Roman Rosslenbroich: Way ahead of the alternatives crowd

They say they know the names of the cows

Financial Times | 2 May 2010

By Steve Johnson

Even before the onset of the global financial crisis, German politicians saw fit to dismiss hedge funds and private equity groups as asset-stripping “locusts”.

Against such a backdrop it is perhaps unsurprising that Europe’s largest economy is not perceived to be at the cutting edge of alternative investment. But if there is one exception to this rule, the Hamburg-based Aquila Group may well be it.

Aquila Capital, its asset management arm, runs closed-end private equity-style funds investing in forestry, renewable energy and agricultural land, as well as a distressed shipping fund that owns its own ships, alongside equity stakes in shipowners.

On the hedge fund side, Aquila last year became the first house to launch a Ucits III-compliant commodity trading adviser (CTA) fund when it created an onshore version of its offshore Pharos fund.

Equally unusually, Aquila’s Statistical Value Market Neutral Fund is based on the FundCreator synthetic hedge fund model devised by Harry Kat, professor of risk management at London’s Cass Business School.

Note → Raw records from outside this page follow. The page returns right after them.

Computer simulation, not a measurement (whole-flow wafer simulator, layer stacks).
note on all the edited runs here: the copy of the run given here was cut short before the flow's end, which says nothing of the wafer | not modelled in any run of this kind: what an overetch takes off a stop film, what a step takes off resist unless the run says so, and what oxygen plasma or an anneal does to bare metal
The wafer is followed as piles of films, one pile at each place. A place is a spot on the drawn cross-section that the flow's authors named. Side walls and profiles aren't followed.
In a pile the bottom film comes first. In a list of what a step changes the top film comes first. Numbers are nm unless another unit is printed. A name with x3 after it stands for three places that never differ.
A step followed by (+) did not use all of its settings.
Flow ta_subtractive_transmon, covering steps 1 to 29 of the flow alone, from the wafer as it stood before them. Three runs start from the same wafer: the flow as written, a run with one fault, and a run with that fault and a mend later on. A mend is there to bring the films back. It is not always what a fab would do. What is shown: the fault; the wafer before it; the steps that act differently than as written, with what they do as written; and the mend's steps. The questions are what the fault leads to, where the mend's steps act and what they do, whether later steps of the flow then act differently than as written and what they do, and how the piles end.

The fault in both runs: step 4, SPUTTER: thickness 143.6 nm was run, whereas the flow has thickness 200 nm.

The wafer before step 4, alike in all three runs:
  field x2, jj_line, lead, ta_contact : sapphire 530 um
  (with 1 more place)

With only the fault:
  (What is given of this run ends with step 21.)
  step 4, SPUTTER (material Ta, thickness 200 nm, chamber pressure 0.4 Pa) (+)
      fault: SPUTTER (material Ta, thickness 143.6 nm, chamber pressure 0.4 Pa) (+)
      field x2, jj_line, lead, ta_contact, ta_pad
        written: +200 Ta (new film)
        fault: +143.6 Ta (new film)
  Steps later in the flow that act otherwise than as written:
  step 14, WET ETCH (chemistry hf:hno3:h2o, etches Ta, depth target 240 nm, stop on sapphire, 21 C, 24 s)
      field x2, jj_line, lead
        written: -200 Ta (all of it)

Now Aquila is creating waves by fleeing the Cayman Islands, the domicile of choice for the $1,600bn (£1,050bn, €1,210bn) hedge fund industry, and transferring its hedge funds to the European Union.

“We are moving all our offshore operations from Cayman to Malta,” says Roman Rosslenbroich, chief executive, who co-founded Aquila with Dieter Rentsch, a former nuclear technician turned chief investment officer, in 2001, creating what he bills as “the first independent boutique firm in Germany”.

Mr Rosslenbroich lauds the flexibility, robustness and cost effectiveness of the Maltese funds regime, while a Maltese jurisdiction could become particularly handy if the EU’s Alternative Investment Fund Managers directive, which proposes restrictions on the marketing of non-EU funds to investors in the 27-nation bloc, is approved in its current form.

Investors are also clamouring for greater protection, a factor behind Aquila’s embrace of Ucits hedge funds or Newcits.

The company recently closed the offshore versions of its Statistical Value product, migrating investors to a Ucits alternative, and Mr Rosslenbroich says “we didn’t really lose anybody important”.

“It takes some education but Ucits offers so many advantages. It’s much easier for us because we can concentrate on one product and there is also a marketing element to it. In Germany, having an offshore jurisdiction does not look good.”

Aquila Group

  • Established: 2001
  • Assets: Aquila Capital has €2.1bn under management; Alceda Fund Management has €3.3bn under administration and structuring
  • Employees: 120
  • Offices: Hamburg, Frankfurt, Cologne, Munich, Luxembourg, Zurich

Aquila’s Newcits arm accounts for €600m of its €2.1bn of assets under management, some 70-75 per cent of which emanates from German-speaking investors. But Mr Rosslenbroich is confident of strong demand for such products.

“A Cayman memorandum is very complex for an English person, let alone German or French. It’s really a pain in the neck. There are people who read a prospectus and didn’t understand what a gate was,” he says, referring to mechanisms that allowed hedge funds to limit redemptions during the market stresses of 2008.

“They understand now. They are not coming back. They will not invest in offshore hedge funds again.

“Pension funds, insurance companies and fiduciaries and also a lot of family offices are moving out of this space. If they still want an absolute return strategy they will look at Ucits.”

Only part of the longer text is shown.